Braxton Schafer, a 14-year-old freshman at O’Gorman High School in Sioux Falls has locs that reach his shoulders. On Friday, the school administration told the family that Braxton’s hair has to follow the policy concerning length, which requires that boys’ hair length be above the collar.
However, according to the Argus Leader, Braxton’s mom says that her son has been in the Bishop O’Gorman Catholic Schools system for three years and the length of his hair has never been an issue before.
She says for Braxton, whom she and her husband Derrick adopted as a newborn, his locs are personal. “Strength, pride and part of him, a piece of him that we won’t understand, that most people in South Dakota don’t understand,” his mother, Toni Schafer, told the local CBS affiliate, Keloland News.
“We don’t necessarily agree with the rule. We think it’s culturally biased,” the teen’s dad Derrick Schafer said.
According to Kyle Groos, the president of Bishop O’Gorman Catholic Schools, school policy– not style or culture— determines how long students’ hair should be.
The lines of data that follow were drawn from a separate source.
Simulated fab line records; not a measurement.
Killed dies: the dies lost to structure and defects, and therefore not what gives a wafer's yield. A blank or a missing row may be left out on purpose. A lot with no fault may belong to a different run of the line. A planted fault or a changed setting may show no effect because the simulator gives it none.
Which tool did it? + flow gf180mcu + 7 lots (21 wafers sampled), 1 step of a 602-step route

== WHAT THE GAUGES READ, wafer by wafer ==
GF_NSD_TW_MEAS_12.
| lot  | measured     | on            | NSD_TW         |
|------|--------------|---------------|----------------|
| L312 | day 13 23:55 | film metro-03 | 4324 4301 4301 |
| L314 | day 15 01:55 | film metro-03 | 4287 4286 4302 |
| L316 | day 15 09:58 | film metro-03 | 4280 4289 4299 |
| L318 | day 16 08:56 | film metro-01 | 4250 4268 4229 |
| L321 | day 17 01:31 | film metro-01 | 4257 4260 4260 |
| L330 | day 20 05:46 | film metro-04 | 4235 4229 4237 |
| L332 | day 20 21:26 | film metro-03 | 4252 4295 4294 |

“Can students wear dreadlocks? Yes, they can,” Groos said. “We simply want the length of the hair to be at the collar or right above the collar. Right there is what we ask for. To be clean, neat and well-cared for.”
Chloe Goldade, the public information officer for the Bishop O’Gorman Catholic Schools system, said Braxton was among 20 male students asked to comply with the policy since Aug. 18.
When asked how many of those students were students of color, Goldade told the Argus Leader: “We don’t have an answer for that because we don’t keep track of which students are students of color when carrying out any parts of the uniform policy.” Goldade said that the policy applies to all students.
They discussed compromises with administrators, such as putting Braxton’s locs up in an updo so they wouldn’t touch his collar. Despite that, they claim administrators informed them they couldn’t do “man buns” anymore, which isn’t explicitly stated in the current dress code policy.
O’Gorman High School says it will allow Braxton to finish the semester. His parents say they will transfer their son out of the school after that.
“It’s incredibly stressful, and he feels kind of like an outsider anyways, because when you’re one of very few (Black students), and I think he might be the only one there with locs, he’s devastated, basically,” his mother said. “He wanted to stay because he likes his friends.”